On Common Ground: Number 9, Fall 2001


Enthsiasm and Creativity in Institute Seminars

By William C. Gordon

President of the University of New Mexico

At the University of New Mexico, we believe that our Colleges of Education and Arts and Sciences should work in concert both to prepare new teachers and to provide professional development opportunities for the existing teachers in our state. We feel that such a collaboration is necessary to ensure that all of our K-12 teachers are at the cutting-edge of their disciplines in terms of both pedagogical approaches and strategies and their knowledge of important content areas.

Although several universities have attempted to more fully engage Arts and Sciences faculty in the preparation and development of teachers, one of the most successful programs of this kind has been the Yale-New Haven project. In this program Yale faculty are directly involved in promoting the professional development of teachers in the New Haven community, by developing and providing courses that are specifically designed to expand the understanding teachers have of key content areas. Knowing the success of this project and searching for mechanisms to involve our own Arts and Science faculty in teacher development efforts, a few years ago we took advantage of the opportunity to replicate this program in our own community.

It is hardly surprising that we made this decision. What has been surprising to me, however, is how enthusiastically our faculty have embraced this concept, and how creative our K-12 teachers have been in taking advantage of the opportunities these faculty have provided. Today I am convinced that the enthusiasm and creativity we have seen thus far has much to do with the kinds of course experiences we have offered to teachers in our community.
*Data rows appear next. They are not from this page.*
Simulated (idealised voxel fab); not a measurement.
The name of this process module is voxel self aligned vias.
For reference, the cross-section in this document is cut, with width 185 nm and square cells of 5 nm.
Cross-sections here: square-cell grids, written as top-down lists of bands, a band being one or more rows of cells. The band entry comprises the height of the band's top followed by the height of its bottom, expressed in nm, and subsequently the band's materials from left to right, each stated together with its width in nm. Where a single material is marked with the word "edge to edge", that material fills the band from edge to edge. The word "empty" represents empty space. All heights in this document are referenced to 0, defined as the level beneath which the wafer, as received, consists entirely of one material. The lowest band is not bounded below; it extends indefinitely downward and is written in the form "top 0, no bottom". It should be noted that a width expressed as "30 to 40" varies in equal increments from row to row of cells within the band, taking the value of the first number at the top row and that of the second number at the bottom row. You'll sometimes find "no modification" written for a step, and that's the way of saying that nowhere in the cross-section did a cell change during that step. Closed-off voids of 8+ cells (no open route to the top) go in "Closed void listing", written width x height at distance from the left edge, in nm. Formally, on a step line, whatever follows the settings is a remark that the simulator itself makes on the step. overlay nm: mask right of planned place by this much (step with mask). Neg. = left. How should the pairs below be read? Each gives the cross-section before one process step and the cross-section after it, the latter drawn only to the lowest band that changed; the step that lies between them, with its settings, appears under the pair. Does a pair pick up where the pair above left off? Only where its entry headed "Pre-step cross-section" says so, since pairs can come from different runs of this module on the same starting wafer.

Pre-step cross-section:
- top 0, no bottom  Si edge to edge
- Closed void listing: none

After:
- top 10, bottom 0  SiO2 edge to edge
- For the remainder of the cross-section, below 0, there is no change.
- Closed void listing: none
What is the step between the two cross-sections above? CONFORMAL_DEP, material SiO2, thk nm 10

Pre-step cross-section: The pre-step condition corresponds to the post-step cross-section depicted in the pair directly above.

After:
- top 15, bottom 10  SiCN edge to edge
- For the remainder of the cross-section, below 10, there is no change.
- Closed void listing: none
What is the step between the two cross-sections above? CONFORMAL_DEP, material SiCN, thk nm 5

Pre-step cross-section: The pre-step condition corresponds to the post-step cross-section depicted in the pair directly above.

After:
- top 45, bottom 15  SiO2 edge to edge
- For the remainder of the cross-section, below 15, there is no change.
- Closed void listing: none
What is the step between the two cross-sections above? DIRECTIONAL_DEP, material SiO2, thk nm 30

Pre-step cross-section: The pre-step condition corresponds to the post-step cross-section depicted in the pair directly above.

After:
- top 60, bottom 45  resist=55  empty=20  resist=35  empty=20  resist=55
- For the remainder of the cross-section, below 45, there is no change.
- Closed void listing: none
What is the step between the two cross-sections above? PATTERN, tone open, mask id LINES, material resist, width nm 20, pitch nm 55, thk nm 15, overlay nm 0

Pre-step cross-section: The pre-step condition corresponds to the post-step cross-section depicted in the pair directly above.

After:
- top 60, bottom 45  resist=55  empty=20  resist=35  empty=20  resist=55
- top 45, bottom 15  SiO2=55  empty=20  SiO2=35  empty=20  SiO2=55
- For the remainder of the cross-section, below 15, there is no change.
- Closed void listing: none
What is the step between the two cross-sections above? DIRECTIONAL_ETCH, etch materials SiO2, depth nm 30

Since its creation, the Albuquerque Teachers Institute has never attempted to provide teachers with standard professional development courses that focus solely on content updates within specific disciplines. Thus, among our course offerings one is unlikely to find seminars with titles such as “Recent Advances in Chemistry” or “Modern Approaches to Literary Analysis.” Instead, our faculty have been encouraged to create “theme-based” seminars that bring together content and perspectives from a variety of disciplines all connected by a common topic. For example, one of the first seminars we offered to teachers was entitled “Archeoastronomy.” This course focused on the role of astronomy and astronomical phenomena in the lives of ancient peoples. However, within the context of that single course theme it was possible to explore scientific and mathematical principles, historical and cultural developments, and even literary devices and accounts.

By taking this multi-disciplinary approach in our seminars, we were able to achieve several results that have been critical to the success of our program. First of all, we have been able to attract exceptional faculty to the program, because of the opportunity it gives them to create a truly unique seminar experience. The fact that these courses depart so clearly from the more traditional “content-update” paradigm also creates greater interest among those teachers who are seeking professional development opportunities. Secondly, given the nature of these seminars, teachers from a variety of disciplines and grade levels can and do enroll in the same seminar. This brings to each seminar a diversity of perspectives, interests and approaches that clearly enriches and enlivens the learning environment, and increases the likelihood that our teachers will learn something new from each other.

Finally, the seminars, themselves, are models for how the most basic disciplinary principles can be brought to life by embedding them in an interesting and relevant context. These seminars also illustrate in convincing fashion how the true understanding of almost any problem depends on viewing that problem from multiple disciplinary perspectives.

Of course, it is one thing to create a seminar experience that is stimulating and thought-provoking for the participants, but it is quite another to create an experience that truly impacts the way a teacher will teach. In this case, however, the most striking outcome of our program, thus far, has been the curriculum unit plans our teachers have produced — plans that they intend to use in their own classrooms. Invariably these lesson plans focus on the themes represented by the seminars themselves, but they are creatively tailored to each teacher’s grade level and discipline. The plans cover basic principles by linking them in a variety of fascinating ways to the course themes, and many successfully illustrate how various disciplines can converge to allow for a richer understanding of a topic area. Clearly, these are not plans designed to promote rote learning. They are plans that are intended to raise questions, that are designed to stimulate the natural curiosity that students have, and they are plans that make the process of learning more an adventure than a task.

Today, we still have a great deal of work to do in order to assess the impact of this program on student learning in the classroom. That, of course, is the only true test of how successful our approach has been. What we do know already, however, is that this program generates in our faculty and our teachers a true excitement about teaching and learning. And, if this excitement carries over into our K-12 classrooms, we believe that we will have achieved a goal that is well worth our time and effort.